BEFORE THE SECOND WORLD WAR, Poland was home to a large and thriving Jewish community. By the end of the war, the Nazis had destroyed most of the country’s Jewish population while murdering large numbers of Christian Poles as well. Poland had become a different place, its population decimated, its boundaries changed. Polish “liberation,” meanwhile, had left the country a Soviet satellite.

Poland’s tangled prewar and wartime history complicated the twin post-war tasks of Polish reconstruction and the commemoration of the country’s huge wartime losses. The epicenter of Poland’s wartime catastrophe, the Nazi concentration camp complex at Auschwitz-Birkenau, where both ethnic Poles and Jews had perished, symbolized the horror of Nazism and thus became the focal point for preserving wartime memory. But commemoration proved neither an apolitical nor a neutral act. Poles would bend the memorial site at Auschwitz to the purpose of constructing postwar Polish identity and nationhood. At Auschwitz, the country also would confront what has loomed as perhaps the greatest challenge to the Poles’ national project, the problem—and tragedy—of ethnic Polish-Jewish relations.

Auschwitz, Poland, and the Politics of Commemoration, 1945–1979, by University of Vermont historian Jonathan Huener, offers a balanced, nuanced treatment of this particularly difficult chapter of modern Polish history. A judicious work marked by meticulous research, disturbing descriptions, and keen analysis, Huener’s study lays bare the thinking of the politicians, officials, and museum curators who planned and executed the Auschwitz memorial during the postwar period, when the site successively was transformed, contested, and reinterpreted. In its deftness, nuance, and subtlety, Jonathan Huener’s book comes to us as a model scholarly work that makes an outstanding contribution to the historical literature not only in Polish studies and Jewish studies, but also in the cultural studies field.

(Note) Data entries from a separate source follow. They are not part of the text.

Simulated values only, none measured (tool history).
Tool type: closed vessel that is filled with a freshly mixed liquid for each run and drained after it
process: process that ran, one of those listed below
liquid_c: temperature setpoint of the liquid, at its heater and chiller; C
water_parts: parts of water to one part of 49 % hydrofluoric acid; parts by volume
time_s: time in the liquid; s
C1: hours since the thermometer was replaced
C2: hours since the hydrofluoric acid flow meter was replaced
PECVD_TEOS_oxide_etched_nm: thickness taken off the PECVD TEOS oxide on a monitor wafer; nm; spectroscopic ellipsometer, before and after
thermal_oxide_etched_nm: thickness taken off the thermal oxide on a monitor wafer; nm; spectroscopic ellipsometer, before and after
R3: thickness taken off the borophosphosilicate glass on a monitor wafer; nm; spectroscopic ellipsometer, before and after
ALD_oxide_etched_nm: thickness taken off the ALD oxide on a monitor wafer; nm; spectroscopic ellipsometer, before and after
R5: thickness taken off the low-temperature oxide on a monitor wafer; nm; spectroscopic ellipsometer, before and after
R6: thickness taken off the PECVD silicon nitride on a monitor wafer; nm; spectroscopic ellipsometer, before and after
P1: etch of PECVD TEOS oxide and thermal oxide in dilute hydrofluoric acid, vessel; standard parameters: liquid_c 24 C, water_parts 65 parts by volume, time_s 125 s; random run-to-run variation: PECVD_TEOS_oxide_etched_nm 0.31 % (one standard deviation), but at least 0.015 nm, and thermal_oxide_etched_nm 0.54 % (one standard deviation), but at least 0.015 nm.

Auschwitz, Poland, and the Politics of Commemoration, 1945–1979 is the third volume in the new Ohio University Press Polish and Polish-American Studies Series. The series revisits the historical and contemporary experience of one of America’s largest European ethnic groups and the history of a European homeland that has played a disproportionately important role in twentieth-century world affairs. The series publishes innovative monographs and more general works that investigate under- or unexplored topics or themes or that offer new, critical, revisionist, or comparative perspectives in Polish and Polish-American studies. Interdisciplinary or multidisciplinary in profile, the series seeks manuscripts on Polish immigration and ethnic communities, the country of origin, and its various peoples in history, anthropology, cultural studies, political economy, current politics, and related fields.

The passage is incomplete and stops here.